Find tips and tricks to make your garden or allotment flourish on our Gardening forum.

Does clay soil affect growth?

3 replies

yankeecandle4 · 15/02/2016 12:35

Last spring I uprooted some shrubs on a border that were well dead and replanted with a hebe, red cordyline, pierus and oleander. Everything looks very healthy but apart from the hebe I have seen no growth whatsoever. The soil is very compact and I assume is clay, so would this be the reason, or do some plants just need time?

OP posts:
DoreenLethal · 15/02/2016 12:37

Could just be a bad plant.

Plants need clay, sand and silt, plus water, air and organic matter to thrive. When you planted them, if you didn't dig/fork over the soil and add organic matter, then there may be a pan which the plant can't get it's roots into.

gingeroots · 15/02/2016 12:47

As far as I know pieris likes an acid type of soil ,which clay isn't. Perhaps google and check the others ?

I have clay and I have to spend a lot of time and effort trying to improve it .But I've only just started my gardening career so am v lacking in experience .

shovetheholly · 15/02/2016 13:21

Whatever soil you have will have an impact on how things grow.

Pick up a small amount of soil and roll it around in your fingers - if it makes them mucky and tends to form a ball, or if you can shape it a bit, and pull it around, you probably have clay soil.

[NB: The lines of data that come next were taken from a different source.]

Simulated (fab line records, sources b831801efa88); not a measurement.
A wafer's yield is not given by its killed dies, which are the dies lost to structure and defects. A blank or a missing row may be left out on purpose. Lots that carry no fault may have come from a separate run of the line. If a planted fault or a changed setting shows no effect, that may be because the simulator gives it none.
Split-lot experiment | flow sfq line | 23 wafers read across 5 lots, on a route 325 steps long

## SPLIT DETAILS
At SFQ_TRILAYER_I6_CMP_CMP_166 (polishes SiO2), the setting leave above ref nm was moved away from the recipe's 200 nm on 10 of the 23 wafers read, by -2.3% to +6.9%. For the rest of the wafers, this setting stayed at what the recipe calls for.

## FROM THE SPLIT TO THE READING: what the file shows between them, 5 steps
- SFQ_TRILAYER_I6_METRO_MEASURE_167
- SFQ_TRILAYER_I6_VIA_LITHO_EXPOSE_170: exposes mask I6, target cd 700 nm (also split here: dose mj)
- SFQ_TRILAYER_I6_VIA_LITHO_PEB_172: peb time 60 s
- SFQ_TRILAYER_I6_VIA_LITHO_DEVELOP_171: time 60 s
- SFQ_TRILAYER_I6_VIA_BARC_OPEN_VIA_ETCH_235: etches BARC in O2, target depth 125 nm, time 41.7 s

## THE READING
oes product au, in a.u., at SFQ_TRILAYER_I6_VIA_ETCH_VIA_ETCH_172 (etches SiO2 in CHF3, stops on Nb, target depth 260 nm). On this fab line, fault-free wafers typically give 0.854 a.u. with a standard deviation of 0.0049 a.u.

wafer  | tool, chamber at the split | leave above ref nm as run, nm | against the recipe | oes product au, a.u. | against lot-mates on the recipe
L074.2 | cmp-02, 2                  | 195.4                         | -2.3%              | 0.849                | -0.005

Clay soil is quite dense - it is composed of tightly packed, tiny particles which can be compacted if you tread on it. It tends to retain moisture more (it can be quite waterlogged), and takes longer to warm up in the spring. If it gets very warm and dry over the summer, it can bake into a really hard, almost glassily-smooth surface. On the upside, it retains a lot of nutrients too once it's improved, so it can be really fertile.

If you have really heavy clay, you need to improve it to get the best out of it. The quicker but tougher way to do this is to empty on large quantities (and I mean LARGE) of compost, horticultural grit and gypsum and dig them in. The slower but easier way is to leave a mulch of the above ingredients on the surface of the soil and let the worms do the work for you over the course of a growing season!

Hebes will thrive in clay soil and partial shade, but they don't like it too wet or too dark. If it's sulking, it may need a bit of extra drainage. Try rooting it up (leave a big ball of soil around the roots if possible). Dig a much bigger hole for it (around twice the size of the rootball), and work in some compost and grit at the bottom. Replace the plant, firm it in, then much around it.